Monday, March 28, 2011

Thoughts on Lee Hoiby

Perhaps you saw today that composer Lee Hoiby died. Knowing my musical proclivities, you might be surprised to know that I caught my breath when I saw the news. Hoiby's music, firmly in the Samuel Barber, mid-century mold, is outside my normal research and listening habits. But I've had contact with him several times over the last 15 years and always found him a gentleman and lively conversationalist.

My knowledge of Hoiby began in college and grad school when I worked on a project concerning the Van Cliburn International Piano Competition's commissioned works. Hoiby was the first composer commissioned, so I learned his work and read letters about the commission and spoke to pianists who competed that year and played the work. It was a pleasant work, but did not have the impact of later Cliburn works like Copland's or Corigliano's and did not stay with me for long.

Imagine my surprise a few years later when I discovered that Hoiby played in Partch's ensembles while studying at Wisconsin. I decided that I had to track him down, and so one day in grad school, I received a call from him in response to a letter I had sent. We talked for almost an hour about his experiences with Harry Partch and learning the instruments. I could tell that he was a bit miffed that a musicologist had tracked him down only to talk about another composer, so at the end began talking about his Van Clibrn work. A few days after the conversation, I received a package of music and CDs.

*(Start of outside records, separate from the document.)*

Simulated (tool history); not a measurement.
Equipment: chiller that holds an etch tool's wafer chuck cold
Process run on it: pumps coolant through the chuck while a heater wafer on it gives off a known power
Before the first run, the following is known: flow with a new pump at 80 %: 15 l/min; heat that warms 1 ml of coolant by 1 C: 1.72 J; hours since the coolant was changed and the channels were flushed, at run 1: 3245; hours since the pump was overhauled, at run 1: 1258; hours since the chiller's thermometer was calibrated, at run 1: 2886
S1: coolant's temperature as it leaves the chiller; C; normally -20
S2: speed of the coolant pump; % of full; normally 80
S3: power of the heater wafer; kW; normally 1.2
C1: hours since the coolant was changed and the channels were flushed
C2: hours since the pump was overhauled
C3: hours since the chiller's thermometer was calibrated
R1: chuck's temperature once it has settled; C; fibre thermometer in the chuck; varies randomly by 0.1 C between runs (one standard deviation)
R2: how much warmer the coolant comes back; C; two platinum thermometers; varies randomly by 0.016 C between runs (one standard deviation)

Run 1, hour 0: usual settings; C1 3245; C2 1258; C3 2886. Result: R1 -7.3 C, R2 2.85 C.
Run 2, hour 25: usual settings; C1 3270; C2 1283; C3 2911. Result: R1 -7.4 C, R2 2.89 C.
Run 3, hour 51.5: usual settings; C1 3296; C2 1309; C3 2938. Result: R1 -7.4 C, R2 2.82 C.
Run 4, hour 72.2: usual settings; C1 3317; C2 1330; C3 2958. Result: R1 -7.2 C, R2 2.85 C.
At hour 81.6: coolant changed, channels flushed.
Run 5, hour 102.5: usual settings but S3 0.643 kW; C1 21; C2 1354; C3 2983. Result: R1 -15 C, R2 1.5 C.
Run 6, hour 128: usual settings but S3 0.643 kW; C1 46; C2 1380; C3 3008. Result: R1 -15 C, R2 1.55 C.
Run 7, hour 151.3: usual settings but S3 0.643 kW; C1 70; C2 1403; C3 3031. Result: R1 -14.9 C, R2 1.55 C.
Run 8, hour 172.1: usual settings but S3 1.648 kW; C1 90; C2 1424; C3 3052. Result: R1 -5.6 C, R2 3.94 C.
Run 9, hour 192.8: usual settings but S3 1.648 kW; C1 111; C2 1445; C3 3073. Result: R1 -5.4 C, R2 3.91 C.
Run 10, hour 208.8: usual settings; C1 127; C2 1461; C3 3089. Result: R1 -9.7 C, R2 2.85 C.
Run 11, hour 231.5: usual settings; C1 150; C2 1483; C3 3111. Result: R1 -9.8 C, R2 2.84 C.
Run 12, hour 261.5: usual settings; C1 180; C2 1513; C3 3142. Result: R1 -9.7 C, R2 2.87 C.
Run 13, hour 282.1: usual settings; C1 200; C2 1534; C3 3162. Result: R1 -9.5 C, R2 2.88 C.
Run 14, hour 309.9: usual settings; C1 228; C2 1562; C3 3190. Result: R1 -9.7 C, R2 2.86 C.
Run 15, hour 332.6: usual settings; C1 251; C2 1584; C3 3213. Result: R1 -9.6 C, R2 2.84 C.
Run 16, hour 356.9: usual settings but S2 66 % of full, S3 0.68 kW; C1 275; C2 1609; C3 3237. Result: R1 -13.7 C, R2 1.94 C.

We talked one other time about Partch, and though my interest in his music never progressed from my Masater's thesis, I'll always remember the generous composer willing to talk about another composer with whom he had little in common aesthetically. I just wish that spirit carried over to his publisher who put out a statement today complete with this line:

"During the period immediately following WW II, he also performed in Harry Partch’s Dadaist ensembles, studied with Darius Milhaud at Mills College and pursued a virtuoso career as a concert pianist under the tutelage of Gunnar Johansen and Egon Petri."

Dadaist ensembles? Alas, my musicologist's work is never done Somewhere two men are turning in their graves. God speed, Mr. Hoiby.